Before we get to that, however, a question:

Are there any Old Calendar Halloween revelers? I mean, where are the traditionalist pagans on this? Since the Pope later changed the calendar, wouldn’t you think the true Halloweeners would celebrate on November 12th? Or, am I missing something?

———

Today is Halloween, one of the oldest holidays in the Western European tradition.

Today, 70 percent of American households will open their doors and offer candy to strangers, most of them children, 50 percent of Americans will take photographs of family or friends in costume, and the nation as a whole will spend more than 6 billion dollars. In terms of dollars spent, it is the second most popular holiday of the year in this country, after Christmas.

For the Celtic people of northeastern Europe, November 1st was New Year’s Day and October 31 was the last night of the year. Celts believed it was the night that spirits, ghosts, faeries, and goblins freely walked the earth. It was Pope Gregory III in the eighth century A.D. who tried to turn Halloween into a Christian holiday. Christians had been celebrating All Saints Day on May 13. Pope Gregory III decided to move the holiday to November 1st, to divert Northern Europeans from celebrating an old pagan ritual. Instead of providing food and drink to the spirits, Christians were encouraged to provide food and drink to the poor. And instead of dressing up like animals and ghosts, Christians were encouraged to dress up like their favorite saints.

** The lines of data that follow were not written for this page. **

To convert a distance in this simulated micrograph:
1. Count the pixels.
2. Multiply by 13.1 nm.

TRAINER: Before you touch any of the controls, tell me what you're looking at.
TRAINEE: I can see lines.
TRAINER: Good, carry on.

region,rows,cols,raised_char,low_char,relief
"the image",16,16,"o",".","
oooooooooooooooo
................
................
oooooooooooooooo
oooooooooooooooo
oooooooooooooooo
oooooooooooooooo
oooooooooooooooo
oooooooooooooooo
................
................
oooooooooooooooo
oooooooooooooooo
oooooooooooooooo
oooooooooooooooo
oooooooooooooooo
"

In the United States, Puritans tried to outlaw Halloween, in part because of its association with Catholicism. So it was the Irish Catholics who brought Halloween to this country, when they immigrated here in great numbers after the potato famine in the 1840s. By the late 1800s, Victorian women’s magazines began to offer suggestions for celebrating Halloween in wholesome ways, with barn dancing and apple bobbing. And by the early 20th century, it became a holiday for children more than adults. In 1920, The Ladies’ Home Journal made the first known reference to children going door to door for candy, and by the 1950s it was a universal practice in this country. By the end of the 20th century, 92 percent of America’s children were trick-or-treating.

Halloween no longer has any real connection to the festival it came from. Unlike most major holidays in this country, it is not a religious holiday, it does not celebrate an event in our nation’s past, it does not involve traveling to visit family, it doesn’t even give us a day off work. But it gives us the chance to try out other identities. For one day, people can feel free to dress as the opposite gender, as criminals, as superheroes, celebrities, animals, or even inanimate objects.